<busbey> hurm. so how useful would a test set that injects faults into the !METADATA table be?
<busbey> or into FATE
<busbey> for that matter
<busbey> to make sure that we have sufficient failure handling to avoid catastrophic loss
<kturner> I think I saw a FATE related bug in the logs also
<kturner> FATE serializes classes and pushes them on a stack in zookeeper
<kturner> in 1.6 package names were changed, so things could not deserialize
<busbey> oh boy
<busbey> that's not good
<busbey> so like they were serialized while the cluster was 1.5?
<busbey> and then post upgrade explosions?
<elserj> sounds like it
<busbey> were package names changed 1.4 -> 1.5 related to fate?

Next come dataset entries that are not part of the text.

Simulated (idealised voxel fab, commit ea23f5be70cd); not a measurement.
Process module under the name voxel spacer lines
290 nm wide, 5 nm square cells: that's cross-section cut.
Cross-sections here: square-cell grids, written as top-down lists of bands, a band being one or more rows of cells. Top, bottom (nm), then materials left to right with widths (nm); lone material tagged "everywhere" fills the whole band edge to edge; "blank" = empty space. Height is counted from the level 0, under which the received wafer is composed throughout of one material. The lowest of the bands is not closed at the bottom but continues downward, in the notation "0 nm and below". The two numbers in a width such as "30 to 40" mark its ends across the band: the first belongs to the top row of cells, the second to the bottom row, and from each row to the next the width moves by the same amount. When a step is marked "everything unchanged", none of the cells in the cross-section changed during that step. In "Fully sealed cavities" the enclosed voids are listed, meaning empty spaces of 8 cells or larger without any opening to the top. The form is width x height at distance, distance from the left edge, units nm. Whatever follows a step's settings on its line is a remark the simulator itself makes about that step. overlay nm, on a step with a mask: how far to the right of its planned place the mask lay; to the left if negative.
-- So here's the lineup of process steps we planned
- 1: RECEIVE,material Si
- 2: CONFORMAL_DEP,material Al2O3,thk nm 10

<busbey> because in theory
<busbey> I could have a 1.4 cluster
<elserj> almost want to preserve classes which were renamed as deprecated
<busbey> that I upgrade to 1.5 and then 1.6
<busbey> and I could, in theory not allow enough time for FATE to clear out in the mean
<busbey> well, or provide some kind of transition jar
<busbey> that includes classes to allow for burn off
<busbey> that you could later remove
<busbey> this sounds like a blocker
<busbey> barring some kind of documentation we could do
<busbey> for safely shutting down a cluster in prep for an upgrade
<busbey> the monitor doesn't show any indicators for waiting FATE operations, does it?
<kturner> maybe 1.6 could refuse to upgrade if the FATE queue is not empty
<busbey> filed CCUMULO-2517
<busbey> 1) was this also a problem doing 1.4 -> 1.5?
<busbey> and we just haven't had anyone hit it yet?
<elserj> do you have an idea of how many renames this introduces, keith?
<busbey> 2) that sounds like a good idea
<busbey> as a first check, then just say "please start up the master under PREV_VERSION" and wait for FATE to clear
<kturner> we could do the same thing for 1.5
<busbey> with a ref to upgrade notes that explain how to check if FATE is clear?
<busbey> that will require we finish ACCUMULO-2469, I presume?
<busbey> (that's the ticket for documenting how to access zookeeper)
<busbey> two additional tickets or one?
<elserj> there's a class that will print fate ops
<busbey> 1) upgrade instructions should include how to check if there are fate operations pending
<busbey> 2) upgrade code should refuse to upgrade if there are fae operations pending
<busbey> nice! we could use that and leave 2469 for later, then?
<elserj> ctubbsii_bot you need to trim punctuation
* murraju (~Adium@c-98-230-174-20.hsd1.ga.comcast.net) has joined #accumulo
<busbey> do those two sound like they cover the FATE bug?
<busbey> I presume we don't know enough yet to make a call on the delete marker thing?
<busbey> and that any additional guards on the GC should be aiming for post-1.6?
<kturner> I am creating a ticket, any problem w/ me just plopping this conversation onto the ticket?
<busbey> sounds good
<elserj> oh, sure